In the age of broadband Internet, 4G smart phones, and untethered tablet computing, there is a relentless demand for ever-increasing computing performance. Over the years, processing performance has rapidly progressed, initially via increasing clock speeds and then later courtesy of architectural innovations such as instruction-level parallelism, pipelining, and the issuing of multiple instructions per cycle. Memory performance, on the other hand, has not kept pace, thus creating the traditional processor-memory gap.
Despite attempts to temper that gap with huge increases in on-chip memory capacity and the advent of multicore architectures (once again increasing the effective processing performance), system on chip (SoC) architects and designers continue to struggle to meet the performance requirements of today’s data-hungry applications. Memory technology is long overdue for an innovation that can increase performance by an order of magnitude. One promising technology, algorithmic memory, combines existing embedded memories with the capabilities of algorithms to increase embedded memory performance by a factor of 10. While not a panacea, it offers a new and innovative approach to alleviating the disparity between processor and memory performance in SoCs.
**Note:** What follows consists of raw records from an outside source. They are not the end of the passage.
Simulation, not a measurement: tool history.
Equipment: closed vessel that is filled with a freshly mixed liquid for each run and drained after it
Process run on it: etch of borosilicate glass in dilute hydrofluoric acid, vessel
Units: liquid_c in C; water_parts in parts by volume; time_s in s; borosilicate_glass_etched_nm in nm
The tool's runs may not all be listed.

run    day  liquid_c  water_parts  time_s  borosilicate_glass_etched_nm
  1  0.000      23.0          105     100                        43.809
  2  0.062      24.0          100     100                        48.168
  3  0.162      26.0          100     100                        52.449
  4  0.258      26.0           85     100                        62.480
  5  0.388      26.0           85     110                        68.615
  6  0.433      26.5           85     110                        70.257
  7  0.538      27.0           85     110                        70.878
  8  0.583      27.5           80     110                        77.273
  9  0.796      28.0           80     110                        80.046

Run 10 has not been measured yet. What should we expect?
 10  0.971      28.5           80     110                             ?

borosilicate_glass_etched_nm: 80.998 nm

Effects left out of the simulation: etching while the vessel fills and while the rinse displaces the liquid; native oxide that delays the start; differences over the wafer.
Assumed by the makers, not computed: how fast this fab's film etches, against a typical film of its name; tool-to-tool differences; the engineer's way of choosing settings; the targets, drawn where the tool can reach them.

Traditionally, the processor-memory performance gap referred to the difference between the performance of processors and the external memories, which took hundreds of cycles or more to access. The obvious solution to closing this gap was to alleviate off-chip memory delay by integrating the processors with the memory and other components on the same chip thus leading to the advent of the SoC approach. SoCs have emerged as the architecture of choice for delivering higher and higher levels of computing performance. Have SoCs really solved the processor-memory performance gap, though, or have they just pushed it to a lower level and recreated it within the microcosm of the chip?
SoCs are typically designed with their processors primarily accessing the embedded memory, and accessing external memory only when absolutely required. SoCs architects embed cache memory for frequently requested data, for example, or implement dedicated on-chip memories where possible. Memory used for these purposes can be accessed within a few clock cycles, and is typically placed immediately next to the processing cores to minimize latency. However, while latency remains a major concern, these memories are also required to respond to back-to-back sustained access requests issued by the processor(s), which in many applications have been dramatically increasing. Once more, systems architects are up against a processor-memory gap, this time with embedded memory (figure 1).
Click image to enlarge
Figure 1: Over the years, processing performance (red line) has rapidly progressed. Memory performance, on the other hand, has not kept pace (green and blue lines), thus creating a processor-memory gap.
Before tackling the problem of how to increase memory performance, we need a way to measure memory performance that accurately reflects real-life requirements. Note that, colloquially, memory bandwidth has often been used to describe memory performance. Memory bandwidth is the rate at which data can be read from or stored into a memory. It is a measure of the rate of data transfer to or from memory, and can easily be increased by expanding the data bus width of the embedded memory. An increase in the data bus width does not allow more unique accesses to memory, however.
Consider a processor, or a set of multiprocessor cores, that make an aggregate of 500 million unique accesses to memory in a second. Suppose that there is a single port memory, supporting one memory access per clock cycle, that runs at a frequency of 250 MHz. This memory supports exactly 250 million unique accesses per second. Doubling the memory bandwidth of this memory by widening the data bus would only help in giving more data for each of the 250 million unique accesses—it would not support the processor’s 500 million unique requests. A more inclusive measure of memory performance, then, would be the memory operations per second (MOPS) metric.
MOPS refers to the rate at which unique accesses can be performed to a memory system. The relation between the bandwidth and MOPS is:
Memory Bandwidth = MOPS X Databus Width.
In other words, doubling the MOPS of a memory while keeping everything else the same doubles the total memory bandwidth. The use of MOPS for measuring memory performance mirrors the trend of using input/output operations per second (IOPS) for measuring the performance of computer storage device.